De Beers has announced a decline in rough diamond sales, citing economic difficulties in key markets and seasonal industry trends. 

The company’s fifth sales cycle of the year generated $315 million, a significant decrease from the previous year’s figures and the preceding months of this year.

Sales Figures and Market Conditions

The June sales cycle saw a 31% decrease compared to the same period in 2023. This figure is also 18% lower than the $383 million reported in May and 29% lower than April’s total. Despite efforts to stabilize sales by reducing prices for smaller rough diamonds in the previous cycle, no such price adjustments were made in June. This led to some deferrals and refusals, according to sources within the industry.

De Beers highlighted that the summer months typically experience a lull in rough diamond sales. CEO Al Cook commented, “The northern summer is generally a quieter period for rough-diamond sales, and this was reflected in our cycle 5 sales.” He also noted the mixed signals from different markets, stating, “The recent annual JCK jewelry show in Las Vegas confirmed a resurgence in retailers’ interest in natural diamonds in the US, but ongoing economic growth challenges in China mean we continue to expect a protracted U-shaped recovery in demand.”
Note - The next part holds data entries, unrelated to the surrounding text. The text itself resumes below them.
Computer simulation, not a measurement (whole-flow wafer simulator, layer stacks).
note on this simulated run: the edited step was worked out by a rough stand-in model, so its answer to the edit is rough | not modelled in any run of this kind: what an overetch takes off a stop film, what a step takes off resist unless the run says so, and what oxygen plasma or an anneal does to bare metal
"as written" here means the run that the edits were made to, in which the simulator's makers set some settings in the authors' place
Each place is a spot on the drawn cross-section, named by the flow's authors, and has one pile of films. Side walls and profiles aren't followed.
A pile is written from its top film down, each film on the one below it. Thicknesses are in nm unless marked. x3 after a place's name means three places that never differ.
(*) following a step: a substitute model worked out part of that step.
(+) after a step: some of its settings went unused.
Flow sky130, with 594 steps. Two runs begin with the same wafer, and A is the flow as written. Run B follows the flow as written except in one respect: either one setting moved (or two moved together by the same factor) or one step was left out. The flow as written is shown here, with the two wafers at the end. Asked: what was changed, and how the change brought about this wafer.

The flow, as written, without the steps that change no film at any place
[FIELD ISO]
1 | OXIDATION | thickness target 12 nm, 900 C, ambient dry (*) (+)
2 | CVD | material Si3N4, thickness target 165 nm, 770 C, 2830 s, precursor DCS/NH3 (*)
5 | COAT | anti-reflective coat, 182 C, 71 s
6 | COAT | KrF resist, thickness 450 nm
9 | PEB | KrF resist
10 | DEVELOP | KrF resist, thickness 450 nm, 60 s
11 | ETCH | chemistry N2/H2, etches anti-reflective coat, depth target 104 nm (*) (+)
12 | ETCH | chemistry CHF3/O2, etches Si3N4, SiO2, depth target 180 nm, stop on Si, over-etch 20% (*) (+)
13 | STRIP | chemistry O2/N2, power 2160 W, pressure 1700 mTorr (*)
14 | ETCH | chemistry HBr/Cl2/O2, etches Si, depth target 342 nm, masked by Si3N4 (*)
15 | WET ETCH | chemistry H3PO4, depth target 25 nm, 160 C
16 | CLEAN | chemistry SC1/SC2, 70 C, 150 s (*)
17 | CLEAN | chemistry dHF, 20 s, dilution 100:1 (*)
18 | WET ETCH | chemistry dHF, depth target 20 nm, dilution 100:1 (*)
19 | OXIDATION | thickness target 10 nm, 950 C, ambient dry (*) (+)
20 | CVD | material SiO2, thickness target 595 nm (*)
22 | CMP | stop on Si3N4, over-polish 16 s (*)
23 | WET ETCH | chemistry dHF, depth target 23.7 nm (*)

Strategic Insights and Future Outlook

The sales figures for June included both the sights held in Botswana from June 10 to 14 and auction sales. The next sight is scheduled for July 22 to 26. De Beers anticipates that market recovery will take several years.

Last month, Anglo American, the parent company of De Beers, announced plans to divest from De Beers. This move is part of Anglo American’s broader objective to create more value within its business operations. Despite offers from BHP to acquire the entire Anglo American business, these proposals have been declined to date.